4.  [Conclusion](#Conclusion)
5.  [References](#References)

# Setup

For this assignment I wrote the python package LanguageModel, code documentation and explanation is
included as docstrings inside the code. I put my particular coding and design choices in an md cell with the heading
[Coding Decisions](#Coding-Decisions). I am using the Maltese [[1]](#References) corpus dataset for this assignment
and python version 3.7.

I have also included an html file generated by jupyter notebooks and I recommend viewing that instead of using the
jupyter server. Alternatively I used the Jetbrains Pycharm IDE which also renders the md compnents neatly.

In [1]:
# Import the LanguageModel package
import LanguageModel as lm

# Coding Decisions

In this section I go over some coding decisions and/or design and why I went with them.

## Corpus

From the little big data applications I have worked so far I know that most big data applications make use of the numpy
library, or indirectly through the pandas library. I could have used numpy and made a CorpusAsListOfNpArrays but since
Sentences where originally an object of their own this did not cross my mind.

Another consideration was to hash/encode the words and use matrix operations to get the counts and probabilities. I
attempted this but the process was becoming to complicated and with no significant time improvement.

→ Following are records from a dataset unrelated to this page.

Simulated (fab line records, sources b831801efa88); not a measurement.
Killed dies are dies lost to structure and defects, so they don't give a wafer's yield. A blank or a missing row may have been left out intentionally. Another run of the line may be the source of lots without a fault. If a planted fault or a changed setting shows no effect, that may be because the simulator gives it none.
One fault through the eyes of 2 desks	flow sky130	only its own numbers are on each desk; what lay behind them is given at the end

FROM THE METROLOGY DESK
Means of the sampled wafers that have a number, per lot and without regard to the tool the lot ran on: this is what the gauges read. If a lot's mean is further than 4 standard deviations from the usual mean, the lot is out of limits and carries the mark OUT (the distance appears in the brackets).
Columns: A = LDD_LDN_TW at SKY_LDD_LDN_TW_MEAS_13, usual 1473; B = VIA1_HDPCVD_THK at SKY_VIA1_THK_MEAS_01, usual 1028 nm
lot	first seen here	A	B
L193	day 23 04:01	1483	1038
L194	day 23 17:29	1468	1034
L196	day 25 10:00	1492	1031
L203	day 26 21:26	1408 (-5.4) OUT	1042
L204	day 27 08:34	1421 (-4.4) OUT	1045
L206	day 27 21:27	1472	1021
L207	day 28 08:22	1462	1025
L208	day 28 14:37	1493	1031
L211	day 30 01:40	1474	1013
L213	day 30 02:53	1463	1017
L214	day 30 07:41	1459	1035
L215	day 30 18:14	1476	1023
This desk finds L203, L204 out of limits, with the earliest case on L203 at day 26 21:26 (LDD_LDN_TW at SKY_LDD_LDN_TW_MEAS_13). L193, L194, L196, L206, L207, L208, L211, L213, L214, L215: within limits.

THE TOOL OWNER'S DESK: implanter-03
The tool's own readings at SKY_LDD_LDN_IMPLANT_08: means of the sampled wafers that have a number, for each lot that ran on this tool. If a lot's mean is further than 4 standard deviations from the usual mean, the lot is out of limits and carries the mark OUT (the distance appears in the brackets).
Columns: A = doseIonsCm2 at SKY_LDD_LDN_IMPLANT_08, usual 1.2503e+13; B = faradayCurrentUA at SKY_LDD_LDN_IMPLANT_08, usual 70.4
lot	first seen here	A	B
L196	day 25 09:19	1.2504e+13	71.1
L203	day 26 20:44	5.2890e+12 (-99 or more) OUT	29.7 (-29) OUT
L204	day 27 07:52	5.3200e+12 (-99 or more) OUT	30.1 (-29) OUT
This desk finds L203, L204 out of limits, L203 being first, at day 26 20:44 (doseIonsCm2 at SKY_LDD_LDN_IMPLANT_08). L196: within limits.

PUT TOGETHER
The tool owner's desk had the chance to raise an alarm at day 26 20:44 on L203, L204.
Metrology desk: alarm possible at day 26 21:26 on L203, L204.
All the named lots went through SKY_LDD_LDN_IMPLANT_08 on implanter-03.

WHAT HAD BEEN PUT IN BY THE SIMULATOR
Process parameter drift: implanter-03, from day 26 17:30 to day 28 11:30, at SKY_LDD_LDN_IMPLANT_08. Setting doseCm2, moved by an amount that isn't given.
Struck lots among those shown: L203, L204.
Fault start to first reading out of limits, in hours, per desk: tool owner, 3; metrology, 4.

At the end I found python list syntax very easy to understand and use and the speed, combined with dictionaries was
sufficient.

## NGramCounts

The counts object represent the frequency count given n and model. I decided to only ever store vanilla counts because
when I implemented different counting methods, especially to account for non-appearing tokens, was becoming messy and
slow. By implementing a GetCount function I was able to achieve full functionality with clean code.

## NGramModel

Unlike the with the frequency counts for the probability set I calculate vanilla and laplace smoothed probabilities
differently. However the various methods of getting the probability for each ngram is then handled by the LanguageModel.


## LanguageModel

With the main class of the package I implemented most of the requirements of the assignment. I think I explain the code
good enough, most of the time with reasoning in the code's docstring and comments.

~Perplexity talk

# Evaluation

In this section I create a number of LanguageModels on different corpus and evaluate them in a standard manner.

## Methodology

* First I will split the chosen corpus in an 80/20 training/testing split.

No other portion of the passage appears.